I've had enough of optimism about England - and there's little danger of that after one of the jammiest draws I've seen any team achieve, after a second half otherwise devoid of redeeming moments. The home side's one decent spell of the game did culminate in the first equaliser, but even that came eventually from a set-piece.
Any momentum was lost in a ghastly start to the second half, Wes Brown seemingly motivated to play even more poorly by scoring a goal. Joe Cole provided the flimsiest of fig leafs in the dying moments, but many had left by then and deservedly the boos rang out.
I was sat next to three Czech lads, none of whom thought much of their own team's prospects for the World Cup qualifying campaign. But their side were good enough to do England a service.
Fabio Capello did not send out his players to perform that badly, but those of us who have been watching England for long enough were not that surprised. Seeing is believing, I hope, and the Italian received a telling lesson in the way that confidence and ability can vanish when players don that white shirt.
David James could have done nothing about either goal (indeed it took Ashley Cole's attempted block to beat him for the first) but went AWOL in the second half to prove that he is merely the acting No 1.

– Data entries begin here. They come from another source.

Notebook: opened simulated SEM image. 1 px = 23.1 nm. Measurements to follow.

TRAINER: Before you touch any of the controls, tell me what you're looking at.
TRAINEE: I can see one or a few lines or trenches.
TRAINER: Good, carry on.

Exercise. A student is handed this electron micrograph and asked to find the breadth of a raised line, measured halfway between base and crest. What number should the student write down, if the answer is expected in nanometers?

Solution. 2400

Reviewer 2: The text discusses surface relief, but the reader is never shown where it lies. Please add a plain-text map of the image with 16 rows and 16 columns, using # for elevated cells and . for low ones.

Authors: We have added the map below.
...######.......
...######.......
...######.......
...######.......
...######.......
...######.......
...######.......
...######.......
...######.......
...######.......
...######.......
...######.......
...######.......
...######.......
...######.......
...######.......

John Terry was mugged by Milan Baros for that first goal and generally went about trying to prove the doubters right about his return to the captaincy. Brown was frequently clueless and challenged David Nugent against Andorra for the title of 'least deserved international scorer'.
But that is where we are. We're still waiting for one of the younger keepers to make an unanswerable case to replace James. Glen Johnson,anyone, at right-back? And Jonathan Woodgate, when he came on, did his best to make the skipper look good.
In the back five, the five starters were the best available players in their positions. Nothing we saw changed that. Sobering but true. What of the front six?
David Beckham lingered longest at the end, apparently. What was he thinking? Probably having second thoughts about his fitness to play 90 minutes of football after commuting across the Atlantic. He worked hard, but he looked off the pace throughout. Jan Koller was deemed unfit to play after a club trip to Russia's far east and as long as Beckham's circumstances remain the same he will struggle.
This is especially important because of what Capello is trying to do with the front six. Let's call them that, because it was often hard to work out what shape they were supposed to have. And that was not exactly unintentional.
It was not to everyone's taste and when mistakes came the team were left exposed, most conspicuously early on when a poor pass by Beckham with Brown in front of him led to Gareth Barry being booked for a desperate tackle-back. But the front six were trying - and on occasion successfully - to pass the ball around, retain possession and be flexible, covering each other's runs and looking for the right pass.
This is not an easy way to play and in the second half it broke down. But England did start to string the passes together before the break, they did move around the Czech half-probing for weaknesses, and had Steven Gerrard, Wayne Rooney and Jermain Defoe established a better understanding then more chances would have come. Petr Cech was still kept busy, even if too many of the shots were weak ones. Imagine, though, that Defoe had taken the best of them, after a neat pass from Gerrard.
England are still uncomfortable playing this way - but they have to be able to play possession football to succeed at this level. The biggest problem was this is a game Beckham struggles to play. It requires him to cover far more ground than being a conventional right-winger does and too often he would end a move by attempting an overoptimistic cross on a night when he would have to be on the top of his game to find the head of Defoe or Rooney. He has played this way in Madrid, but with more technically adept team-mates and as a younger man without a jetlag problem.
Out of possession, England did not recover their shape quickly enough, especially as the full-backs had to push forward. The players were still feeling their way. Gerrard delivered one left-foot cross - not a bad one, either - but was too happy to move away from that flank. There's still a massive amount of work to do and while Capello said that he would pick his strongest team for this game, I'd pray that in a competitive situation the substitutions would have been different. Beckham should have played his way out of the starting XI.
No, the results were not that different than under Steve McClaren. Stewart Downing or Joe Cole should get starting chances. But Capello is trying to get England to play football with the ball - that is the experiment that really matters and a challenge to whomever he picks.